This is derelict hazel coppice with oak standards. There are banks on two sides with big oaks that show signs of having been cut and pleached. Top edge is a busy A road, east side is a line of trees with a ruined barbed wire fence deeply grown into the trees, no sign of a bank and much flatter ground than in the wood. Has woodland been felled in the past to create the heavily deer-grazed field beyond the derelict fence? There are a few ancient woodland indicator plants in the wood but ground flora is generally sparse and poor due to heavy shading and extreme deer browsing – the population of introduced sika hereabouts is huge.

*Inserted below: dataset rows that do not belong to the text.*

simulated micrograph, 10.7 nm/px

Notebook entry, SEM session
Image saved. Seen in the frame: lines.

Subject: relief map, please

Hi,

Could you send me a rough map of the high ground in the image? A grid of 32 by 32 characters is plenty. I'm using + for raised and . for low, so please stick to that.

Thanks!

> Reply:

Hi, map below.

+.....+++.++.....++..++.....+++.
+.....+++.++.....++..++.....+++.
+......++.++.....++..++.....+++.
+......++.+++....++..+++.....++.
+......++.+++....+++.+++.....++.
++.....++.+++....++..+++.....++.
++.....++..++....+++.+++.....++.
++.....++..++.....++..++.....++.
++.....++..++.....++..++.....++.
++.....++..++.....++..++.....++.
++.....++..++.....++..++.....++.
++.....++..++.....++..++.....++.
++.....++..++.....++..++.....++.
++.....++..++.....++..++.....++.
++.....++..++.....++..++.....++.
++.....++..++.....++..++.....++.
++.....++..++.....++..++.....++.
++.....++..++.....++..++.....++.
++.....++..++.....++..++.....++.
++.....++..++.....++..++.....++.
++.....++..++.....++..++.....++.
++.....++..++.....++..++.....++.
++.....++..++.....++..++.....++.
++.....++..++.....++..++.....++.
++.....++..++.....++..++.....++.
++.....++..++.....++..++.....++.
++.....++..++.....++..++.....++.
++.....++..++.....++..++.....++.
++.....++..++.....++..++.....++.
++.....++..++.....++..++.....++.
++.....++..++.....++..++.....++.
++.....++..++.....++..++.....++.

The tree canopy here includes a lot of well-grown self-sown birch and some waiver-sized self-sown oaks. There are also older oaks including at least one coppice stool with 4 huge stems. The hazel stools are all cycling down with few stems per stool. The wood has had large numbers of oaks planted in tubes underneath the existing canopy and hazel sub-canopy in an apparent attempt to convert it to oak dominated high forest. The attempt has failed because only a few of the planted oaks are still alive and they are all very spindly and of poor form. There has been no other apparent management apart from the act of planting and there are many empty tubes still with their stakes and more just lying around the wood where they have fallen. Planting money (a grant?) has been wasted.
We are being urged to plant trees to offset the greenhouse effect. There are videos on YouTube that tell us that trees sequester carbon. They don’t but they do capture it and store it whilst they are alive. Given all the pressure to plant, why don’t we manage our existing woodlands better? We have twice the area of woodland we had at the end of World War 1, but 40% is unmanaged, we are told. Is this wood managed or unmanaged? Would this woodland be plantationised now? Or is there a better plan that would provide income for the owner, biodiversity benefits and woodland products? We look quickly at this question. We don’t look at how much the ‘better plan’ would cost or where the money might come from….. What do you think?
2 Comments
Very interesting. So if you took that woodland on as a project, where would you start? Do a few of the standards need to go to let in the light and coppice the rest? It would be interesting to see if deer fencing would even work with those pests that have fed there for generations. The time factor is so daunting especially as we grow old ourselves. Here on my homestead the realization of never seeing what I am plantng this year to come into its own is a melancholy cud chew. Yet, it is so fun. Just starting to gear up here.
I'm just getting into woodland management. I live in Surrey and would like to rejuvenate some of the 100s of acres of forgotten amenity woodland and bring the hazel back into rotation.